On the eve of the new fiscal year, Senate President Pro Tem Darrell Steinberg and Assembly Speaker John A. Pérez said Wednesday that they have a unified Democratic budget framework.
Lawmakers and Gov. Arnold Schwarzenegger still remain far from enacting a bipartisan budget to bridge an estimated $19.1 billion deficit, however. As a consequence, the state will stop paying vendors, local governments and community colleges on Thursday. The state also will withhold pay for lawmakers and their aides.
Steinberg and Pérez met last night with the Republican governor and committed to regular negotiations that also include GOP lawmakers. That in itself was significant because Pérez had said he wanted to avoid private "Big Five" talks. The speaker also suggested Democrats do not plan to put up a budget bill for a vote that only has Democratic votes.

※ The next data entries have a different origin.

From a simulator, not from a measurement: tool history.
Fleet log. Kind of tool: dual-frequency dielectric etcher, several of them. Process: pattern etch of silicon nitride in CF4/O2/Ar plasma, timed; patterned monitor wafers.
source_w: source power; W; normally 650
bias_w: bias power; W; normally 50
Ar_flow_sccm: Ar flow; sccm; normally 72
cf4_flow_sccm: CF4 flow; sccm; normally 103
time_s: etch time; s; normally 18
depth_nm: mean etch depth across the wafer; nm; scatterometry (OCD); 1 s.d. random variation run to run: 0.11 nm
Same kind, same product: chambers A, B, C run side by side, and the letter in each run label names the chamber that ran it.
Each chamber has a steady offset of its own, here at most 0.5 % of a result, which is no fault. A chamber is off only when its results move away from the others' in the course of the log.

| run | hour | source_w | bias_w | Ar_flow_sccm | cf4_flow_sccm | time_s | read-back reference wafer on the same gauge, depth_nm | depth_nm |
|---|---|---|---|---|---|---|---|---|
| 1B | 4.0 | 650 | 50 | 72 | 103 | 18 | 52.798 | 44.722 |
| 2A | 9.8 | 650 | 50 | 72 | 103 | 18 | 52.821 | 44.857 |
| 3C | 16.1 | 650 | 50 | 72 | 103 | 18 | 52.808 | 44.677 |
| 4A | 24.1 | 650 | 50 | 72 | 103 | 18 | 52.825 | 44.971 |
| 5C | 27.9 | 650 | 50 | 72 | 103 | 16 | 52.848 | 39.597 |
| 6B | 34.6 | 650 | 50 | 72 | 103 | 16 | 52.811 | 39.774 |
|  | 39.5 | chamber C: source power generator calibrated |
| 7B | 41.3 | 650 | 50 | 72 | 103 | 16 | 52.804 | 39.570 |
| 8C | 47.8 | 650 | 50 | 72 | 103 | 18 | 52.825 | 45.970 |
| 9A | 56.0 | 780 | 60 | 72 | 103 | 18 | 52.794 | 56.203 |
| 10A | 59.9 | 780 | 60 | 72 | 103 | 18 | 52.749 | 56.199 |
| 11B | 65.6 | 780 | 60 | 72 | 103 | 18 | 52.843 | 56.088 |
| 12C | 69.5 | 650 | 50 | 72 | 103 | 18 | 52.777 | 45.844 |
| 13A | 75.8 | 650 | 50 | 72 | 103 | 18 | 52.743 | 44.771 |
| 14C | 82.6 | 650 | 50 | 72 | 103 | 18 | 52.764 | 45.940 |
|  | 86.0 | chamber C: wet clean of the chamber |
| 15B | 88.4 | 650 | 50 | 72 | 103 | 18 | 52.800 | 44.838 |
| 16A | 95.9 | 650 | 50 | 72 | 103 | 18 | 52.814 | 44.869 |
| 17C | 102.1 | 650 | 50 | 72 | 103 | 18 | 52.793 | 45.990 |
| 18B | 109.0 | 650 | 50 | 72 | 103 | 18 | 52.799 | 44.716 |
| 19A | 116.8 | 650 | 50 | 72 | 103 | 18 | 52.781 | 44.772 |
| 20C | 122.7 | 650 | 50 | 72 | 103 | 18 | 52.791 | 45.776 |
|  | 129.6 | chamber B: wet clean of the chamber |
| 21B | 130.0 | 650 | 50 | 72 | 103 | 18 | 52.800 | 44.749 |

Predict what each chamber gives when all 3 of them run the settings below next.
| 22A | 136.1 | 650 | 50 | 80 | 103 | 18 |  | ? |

"It signals the next step of negotiations, so obviously that's going to require us to engage in 'Big Five' discussions with the governor and Republican leaders," Pérez told reporters outside the Governor's Office, with Steinberg standing next to him. "And then we hope we can quickly get to a package that we think represents the best consensus. We'd like to take that back to our conference committees and take that back to our floor and vote for it. But the only way to get there is to have consistent conversations right now."
Democrats presented Schwarzenegger a "framework" of their proposal on Wednesday, sources close to budget talks said. They have outlined budget principles on which they agree in a two-page document.
Democrats will pursue a new $1 billion tax on oil production, as well as seek to delay about $2 billion in corporate tax changes scheduled to take effect in January. They will also seek to maintain funding levels for Medi-Cal, In-Home Supportive Services and the welfare-to-work program.
They have not ruled out extending 2009 tax hikes on vehicles and income that are due to expire within the next year. Senate Democrats had eyed an extension of the higher car tax as one way to pay for a shift of public safety and welfare functions to counties, a restructuring package that remains in the joint Democratic budget.
Democrats also will seek the roughly $54 billion for K-14 schools that Assembly Democrats wanted in their plan, according to a source close to budget talks. Senate Democrats initially proposed less funding for schools, which would have required some program cuts. Democrats also want the state to commit to paying the additional $9.8 billion to schools over several years that was negotiated in last year's budget.
Democrats will still pursue the speaker's "Jobs Fund" plan of borrowing against future oil tax revenues to provide money for jobs in select industries and local governments. But they have not determined how much they will seek to borrow, since Senate Democrats want to use future oil tax revenues to pay for public safety and welfare functions they move to counties.
The document also insists that Democrats do not want to pursue "cynical" borrowing to balance the budget, a nod to past practices of relying on risky maneuvers that never come to pass due to legal problems.